For Sale: the incorporated, and still inhabited, 62.5-acre village of Golfview, Fla., home to 62 families (all of whom are looking forward to the windfall). Asking price: About $35 million.

Golfview, only three miles from the center of West Palm Beach, recently celebrated its 50th anniversary. Most of the 210 residents realize that if things go well, they may not celebrate another one.

Here's why: Little Golfview has voted to sell itself to the highest bidder.

Golfview was chartered on June 11, 1937, and its first residents were George and Neva Mae Brockway, who owned a cottage there. On July 4 of the same year, the Brockways went to their vacation place for the holiday and decided to move there permanently.

Neva Mae Brockway still lives in that same cottage, which sits on a large lot that was the site of the town's birthday party on June 14. Her son, Robert, lives next door.

In the beginning, the then-remote hamlet was located near little Grace Morrison Field, named after a local pioneer aviatrix who gave flying lessons in propeller-driven planes.
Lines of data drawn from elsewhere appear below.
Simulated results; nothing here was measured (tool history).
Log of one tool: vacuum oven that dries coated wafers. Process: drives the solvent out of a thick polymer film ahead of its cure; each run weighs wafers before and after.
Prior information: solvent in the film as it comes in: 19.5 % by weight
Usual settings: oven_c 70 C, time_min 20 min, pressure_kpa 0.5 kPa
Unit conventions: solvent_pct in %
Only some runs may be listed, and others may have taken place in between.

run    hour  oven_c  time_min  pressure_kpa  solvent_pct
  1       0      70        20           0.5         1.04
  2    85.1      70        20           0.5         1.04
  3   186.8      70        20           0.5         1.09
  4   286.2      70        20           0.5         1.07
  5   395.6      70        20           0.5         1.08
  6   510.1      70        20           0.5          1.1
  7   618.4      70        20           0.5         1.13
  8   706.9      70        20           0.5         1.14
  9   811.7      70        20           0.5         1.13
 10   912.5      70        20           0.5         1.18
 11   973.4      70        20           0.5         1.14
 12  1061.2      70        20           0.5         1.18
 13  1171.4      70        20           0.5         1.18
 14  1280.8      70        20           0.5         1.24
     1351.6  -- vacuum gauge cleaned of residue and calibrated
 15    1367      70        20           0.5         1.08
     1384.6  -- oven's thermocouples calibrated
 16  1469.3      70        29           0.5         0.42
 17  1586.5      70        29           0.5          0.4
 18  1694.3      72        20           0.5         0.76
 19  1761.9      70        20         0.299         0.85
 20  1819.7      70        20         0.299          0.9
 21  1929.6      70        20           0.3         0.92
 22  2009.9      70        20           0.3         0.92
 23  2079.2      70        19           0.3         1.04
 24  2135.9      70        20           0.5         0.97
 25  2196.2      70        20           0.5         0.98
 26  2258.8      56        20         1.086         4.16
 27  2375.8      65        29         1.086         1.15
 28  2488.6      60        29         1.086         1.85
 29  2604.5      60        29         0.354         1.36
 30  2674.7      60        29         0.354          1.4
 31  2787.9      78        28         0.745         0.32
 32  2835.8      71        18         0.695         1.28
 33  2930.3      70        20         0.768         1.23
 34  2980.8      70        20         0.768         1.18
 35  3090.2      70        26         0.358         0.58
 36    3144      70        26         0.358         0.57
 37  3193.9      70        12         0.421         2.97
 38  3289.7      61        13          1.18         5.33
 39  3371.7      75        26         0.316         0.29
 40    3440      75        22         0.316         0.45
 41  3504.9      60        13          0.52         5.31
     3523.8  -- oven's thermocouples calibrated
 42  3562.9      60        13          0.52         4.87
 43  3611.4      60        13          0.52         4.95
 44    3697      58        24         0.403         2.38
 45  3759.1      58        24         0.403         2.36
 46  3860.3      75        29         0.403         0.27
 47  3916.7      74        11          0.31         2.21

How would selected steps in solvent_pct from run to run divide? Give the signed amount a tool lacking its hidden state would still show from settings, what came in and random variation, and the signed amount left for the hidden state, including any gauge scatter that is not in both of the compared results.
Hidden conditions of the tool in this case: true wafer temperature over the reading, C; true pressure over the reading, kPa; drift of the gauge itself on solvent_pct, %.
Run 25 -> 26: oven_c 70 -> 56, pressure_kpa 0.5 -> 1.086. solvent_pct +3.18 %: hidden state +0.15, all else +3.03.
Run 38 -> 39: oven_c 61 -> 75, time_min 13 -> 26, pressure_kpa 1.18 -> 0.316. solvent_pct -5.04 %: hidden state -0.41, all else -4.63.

In 1934, the Works Progress Administration built a golf course nearby that became the West Palm Beach Country Club. (The clubhouse became -- and still is -- one of Golfview's residences.) But during World War II, the government condemned much of the golf course to expand the airport for military use.

Today, Morrison Field is Palm Beach International Airport. And the traffic -- both air and ground -- has picked up considerably. Two major highways surround little Golfview, and a new airport terminal under construction will double passenger capacity by next year, according to Dean Turney, Golfview's town manager.

As a result, the area surrounding the airport is becoming a commercial hub, with 2 million square feet of office space already planned.

Because the area around the growing airport has increased in commercial value so much, little Golfview took a giant step two years ago and voted to sell itself, in toto, to the highest bidder.

The asking price is $35 million, with the sale to be handled by Boose, Casey, Sicklin and O'Connell, a law firm specializing in land sales, and attorney Al Cone Sr., a Golfview resident.

Golfview residents think the land might better be used for a convention center, hotel or the sort of light industry that often springs up on the fringes of an airport.

Increasingly, residential neighborhoods, including some in the Washington area, that feel they are being overrun by commercial development have opted to sell their land and homes en masse rather than continue to try to cope with traffic and commercial ventures in their midst. But Golfview's venture, because it encompasses the entire town, is highly unusual.

It's not that Golfview wasn't lovely in its day.

Michael D. Lebedecker, a lawyer and resident, said: "We have a little tiny town hall with a steeple. Lots of trees. Everybody in the town has a job; the former mayor was the veterinarian who lives across the street from me. They put me in charge of zoning variances -- probably because I built a big wooden shed behind my house."

Golfview does not have a school system (Palm Beach County runs the area's public school system), but it does get a share of county taxes and can apply for federal matching funds.

The town's business is carried out by Mayor John Socht, a Golfview resident, and Town Manager Turney, who isn't. Turney's administrative assistant, Tina Porter, described the village as "very pretty," although it has no ocean frontage. "Golfview is run just like any town, only smaller," she said.

Reporters from the Miami Herald and the Palm Beach Post went to Golfview's birthday party and quoted nostalgic remarks by people who said it was a shame that the town may not celebrate another anniversary.

But Lebedecker says that "actually the town is very happy to see it happen because we're all going to get a lot of money."

The amount each homeowner will receive depends on the square footage of his lot as well as overall property values, which range from $60,000 to $300,000, Turney said.

The average homeowner's property is worth about $100,000 by itself, but Turney said he expects that such a property will yield about $300,000 as part of a sale of the whole town.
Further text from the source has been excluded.